Like this answer!! so clean and clever!

@aromax504 4 жыл бұрын

Is this postgres syntax?

@kartiikss8515 3 жыл бұрын

Thank you for your help Jay. How would this query work? WITH user_job AS ( SELECT user_id, job_id, COUNT(DISTINCT date_posted) AS #_posted FROM job_postings GROUP BY user_id, job_id ) SELECT SUM(IF(MAX(#_posted) = 1, 1, 0 ) AS #_once, SUM(IF(MAX(#_posted) > 1, 1, 0) AS more_than_once FROM user_job GROUP BY user_id

@mechanicaltypewriteroperat9885 3 жыл бұрын

I think I would disconnect because of the legacy system they probably have to many problems even with paperwork processes or just general reporting...

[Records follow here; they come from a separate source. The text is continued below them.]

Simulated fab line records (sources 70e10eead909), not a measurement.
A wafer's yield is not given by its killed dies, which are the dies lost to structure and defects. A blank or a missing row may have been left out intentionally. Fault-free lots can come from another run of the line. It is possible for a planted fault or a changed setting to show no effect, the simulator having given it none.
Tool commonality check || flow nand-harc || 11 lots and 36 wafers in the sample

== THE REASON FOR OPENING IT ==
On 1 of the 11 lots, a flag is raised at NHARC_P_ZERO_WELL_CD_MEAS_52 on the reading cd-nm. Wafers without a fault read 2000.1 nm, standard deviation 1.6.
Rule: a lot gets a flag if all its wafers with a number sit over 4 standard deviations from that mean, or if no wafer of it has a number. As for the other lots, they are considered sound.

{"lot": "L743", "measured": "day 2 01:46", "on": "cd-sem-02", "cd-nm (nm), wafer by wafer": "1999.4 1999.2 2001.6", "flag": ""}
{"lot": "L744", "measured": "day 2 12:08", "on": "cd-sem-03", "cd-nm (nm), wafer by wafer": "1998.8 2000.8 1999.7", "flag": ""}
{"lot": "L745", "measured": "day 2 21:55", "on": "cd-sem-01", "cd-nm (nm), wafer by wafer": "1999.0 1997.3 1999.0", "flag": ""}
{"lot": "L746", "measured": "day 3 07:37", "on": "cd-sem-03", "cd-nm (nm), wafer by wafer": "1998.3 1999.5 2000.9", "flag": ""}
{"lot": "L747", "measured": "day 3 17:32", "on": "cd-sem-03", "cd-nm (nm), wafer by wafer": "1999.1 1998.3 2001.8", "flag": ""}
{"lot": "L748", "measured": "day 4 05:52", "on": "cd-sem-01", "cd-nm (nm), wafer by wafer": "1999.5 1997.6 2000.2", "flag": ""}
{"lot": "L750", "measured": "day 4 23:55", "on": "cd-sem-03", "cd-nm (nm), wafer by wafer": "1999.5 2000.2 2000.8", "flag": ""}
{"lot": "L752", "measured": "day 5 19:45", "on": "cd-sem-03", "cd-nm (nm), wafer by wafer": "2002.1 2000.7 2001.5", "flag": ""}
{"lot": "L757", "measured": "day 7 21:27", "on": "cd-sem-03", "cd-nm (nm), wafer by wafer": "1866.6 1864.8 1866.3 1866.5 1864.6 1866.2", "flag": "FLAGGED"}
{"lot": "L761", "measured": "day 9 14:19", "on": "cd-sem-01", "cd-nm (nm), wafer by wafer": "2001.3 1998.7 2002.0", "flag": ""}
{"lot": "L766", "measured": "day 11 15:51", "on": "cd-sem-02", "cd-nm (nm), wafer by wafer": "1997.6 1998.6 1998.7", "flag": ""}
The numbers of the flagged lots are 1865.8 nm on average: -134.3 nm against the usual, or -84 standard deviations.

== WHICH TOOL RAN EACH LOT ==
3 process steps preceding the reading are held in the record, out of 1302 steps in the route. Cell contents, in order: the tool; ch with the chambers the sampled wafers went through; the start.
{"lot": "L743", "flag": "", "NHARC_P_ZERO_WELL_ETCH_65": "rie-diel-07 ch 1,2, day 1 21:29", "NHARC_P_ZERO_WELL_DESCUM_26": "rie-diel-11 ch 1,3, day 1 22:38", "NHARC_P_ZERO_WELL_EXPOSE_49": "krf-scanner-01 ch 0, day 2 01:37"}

@brothermalcolm 3 жыл бұрын

with jobs as ( select user_id, job_id, count(*) as num_posts from job_postings group by 1,2 ) select count(distinct case when num_posts > 1 then user_id end) as posted_at_least_one_job_multiple_times, (select count(distinct user_id) from job_postings) - count(distinct case when num_posts > 1 then user_id end) as posted_jobs_once from jobs

@MashiroRedo 2 жыл бұрын

Shouldnt user be outputted as well?

@0yustas0 2 жыл бұрын

WITH t AS ( SELECT user_id , COUNT(job_id) AS cnt_job_posting , COUNT(DISTINCT job_id) AS count_distinct FROM job_postings GROUP BY user_id ) SELECT SUM(CASE WHEN cnt_job_posting=count_distinct THEN 1 ELSE 0) once , SUM(CASE WHEN cnt_job_posting!=count_distinct THEN 1 ELSE 0) multiple FROM t

@mohammedghouse9088 3 жыл бұрын

Using Average was a good idea to find uniqueness

@bbear1123 2 жыл бұрын

Good problem. Max could have been used instead of avg

@sb-eb7yv 3 жыл бұрын

Does anyone know what SQL editor Jay is using?

@jinysong2990 3 жыл бұрын

sublime text

@limesrawsm 3 жыл бұрын

I cannot believe this was a "medium" level question, I would have totally expected that to be a hard difficulty level! haha guess I need more practice...

@l_Ryi_l 3 жыл бұрын

A bit confused as you assumed all job ids are the same job which I would say the opposite. Each job Id is a unique job so you taking to average would not be right. Where in the problem statement does it say all job ids are the same for a given user?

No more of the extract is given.